Illustration: Rebecca Zisser/Axios
President Trump delivered to Robert Mueller written answers about pre-election dimensions of the Russia probe but did not answer questions about his behavior as president, including allegations of obstruction of justice — and will resist doing so in the future — his lawyer Rudy Giuliani tells Axios.
The big picture: It is possible that Mueller will subpoena Trump regarding his activities as president. But Giuliani said he has reason to suspect he won’t: "I think that he would not win a legal battle if he did that, and I think it would consume months." If Mueller does, the president’s view is clear: He will refuse to cooperate.
The high-stakes exchange with Mueller included no questions or answers about obstruction of justice. But Giuliani said, "I can't tell you he's given up on obstruction."
- "I don't think he has any way to compel testimony on obstruction because the argument of executive privilege would be very, very strong. It all relates to a period of time after he was president."
- "[A]ny question he has on obstruction, ... [t]he president has given [the answers] in interviews, tweets. Other witnesses have given it to him."
- "And the law definitely requires that if you're going to subpoena a president, you have to show that you can't get the information any place else."
Giuliani expressed breezy confidence about Trump's legal position: "I don't think they have any evidence of collusion of any kind. I think their obstruction case, as a legal matter, doesn't exist."
And Giuliani suggested that he doubts Don Jr. will be indicted in connection with the Trump Tower meeting.

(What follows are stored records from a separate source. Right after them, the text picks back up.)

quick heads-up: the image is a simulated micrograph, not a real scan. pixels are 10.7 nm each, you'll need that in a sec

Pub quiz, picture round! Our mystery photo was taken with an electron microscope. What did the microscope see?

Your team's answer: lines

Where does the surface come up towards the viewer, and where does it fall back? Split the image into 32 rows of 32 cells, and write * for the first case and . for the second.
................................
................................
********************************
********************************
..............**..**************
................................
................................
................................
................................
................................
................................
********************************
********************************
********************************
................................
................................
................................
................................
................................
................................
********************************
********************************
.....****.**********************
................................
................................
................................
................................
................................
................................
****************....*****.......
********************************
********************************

- "I don't see what for," Giuliani said. "The meeting turned out to be a big bust. ... It's a very unattractive crime [for a prosecutor] when somebody meets with you and then you don't do anything."
If Donald Trump were an "ordinary client," it would've taken "four, five, six hours" and two meetings to answer Mueller's questions, Giuliani told me. But the process dragged out for almost a year.
- The Mueller questionnaire "looked like a law school exam ... one big long group of questions, that were multi-part questions," Giuliani said.
- Giuliani said that he and fellow Trump lawyers Jay Sekulow and Jane Raskin sat with Trump whenever they could grab him, in the Oval Office and in the president's private dining room adjoining the Oval.
- They didn't tape — the lawyers took handwritten notes of Trump's answers before having them typed up.
Giuliani wouldn't tell us what questions Mueller asked. But when pressed, he conceded Mueller asked about two subjects:
- Mueller asked whether Trump knew at the time about his son, Don Jr., meeting with Russians in Trump Tower.
- Mueller asked about the Russian hacks during the campaign that immediately followed Trump's July 27, 2016, press conference in Florida, when Trump said: "Russia, if you're listening, I hope you're able to find the 30,000 [Hillary Clinton] emails that are missing."
Before submitting their answers, Giuliani and the Trump team met "not much" with Mueller himself. Giuliani said they've had "numerous telephone conferences" with the Mueller team.
- "They're all very circumspect," Giuliani said. He said they've never given him a timeline or a sense of when the investigation would end.
- I asked Giuliani whether his personal interactions with the Mueller team ever got awkward given he's been trashing them, almost daily at times, in the press. Have they ever confronted him about his attacks on their character and motives? "Hasn't come up," Giuliani said.